The Community’s east block is approximately four acres and was contaminated from 50 years of manufacturing operations, DNR officials said.
“When soil and groundwater are contaminated with solvents such as trichloroethylene (TCE), indoor air quality hazards can be present within buildings in the vicinity of the plume. These hazards are caused by the ability of TCE to migrate from soil or groundwater to soil vapor and through the basement or foundation of the structure into the indoor air, a process known as vapor intrusion,” DNR officials said in a statement.
The Community was built in a former factor and was split into an east and west block which had different uses over the years, State Sen. LaTonya Johnson told The Daily Reporter. The DNR asked for air and soil contamination data from the developer but didn’t get results back until 7 p.m. on March 24.
“A huge issue for those tenants was to find out they were leasing a newly remodeled residence and find out there’s a carcinogen inside to cause harm,” Johnson said.
The city will likely settle the issue with the developer and pass along costs for housing and feeding the people who were displaced to the developer, Johnson added.

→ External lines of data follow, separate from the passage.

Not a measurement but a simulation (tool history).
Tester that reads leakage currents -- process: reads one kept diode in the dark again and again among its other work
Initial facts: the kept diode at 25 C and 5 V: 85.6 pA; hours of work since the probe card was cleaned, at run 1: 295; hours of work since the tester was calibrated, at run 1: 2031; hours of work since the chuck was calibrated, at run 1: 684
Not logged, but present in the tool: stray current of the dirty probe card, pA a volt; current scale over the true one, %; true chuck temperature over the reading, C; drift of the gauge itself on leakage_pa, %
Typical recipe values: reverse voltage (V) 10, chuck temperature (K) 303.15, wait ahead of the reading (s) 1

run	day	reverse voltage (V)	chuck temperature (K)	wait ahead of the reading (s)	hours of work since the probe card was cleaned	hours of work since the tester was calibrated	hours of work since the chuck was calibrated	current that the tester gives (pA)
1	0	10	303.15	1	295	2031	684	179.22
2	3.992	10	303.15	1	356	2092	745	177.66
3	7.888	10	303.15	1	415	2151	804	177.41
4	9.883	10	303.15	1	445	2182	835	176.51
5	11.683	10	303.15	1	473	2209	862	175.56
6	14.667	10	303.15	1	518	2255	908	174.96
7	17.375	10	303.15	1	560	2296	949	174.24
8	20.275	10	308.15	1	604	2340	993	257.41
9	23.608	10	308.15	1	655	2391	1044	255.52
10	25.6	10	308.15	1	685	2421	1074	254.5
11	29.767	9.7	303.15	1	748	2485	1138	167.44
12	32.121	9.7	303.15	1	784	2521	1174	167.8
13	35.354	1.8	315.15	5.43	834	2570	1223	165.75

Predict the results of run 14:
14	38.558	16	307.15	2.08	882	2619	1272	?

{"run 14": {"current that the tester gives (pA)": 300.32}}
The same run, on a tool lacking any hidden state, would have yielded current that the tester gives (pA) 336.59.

Residents moved into the west block of the development in July of 2022 and the latest indoor air test results from December of 2022 showed the occupancy was safe, DNR officials said. The agency was told at the time nobody was living in the east block as it was still under development.
The city said it was working to relocate residents from the east block with safe, temporary housing. DNR officials are working with developer Scott Crawford Inc. and their consultant to address the environmental contamination issues, agency officials said.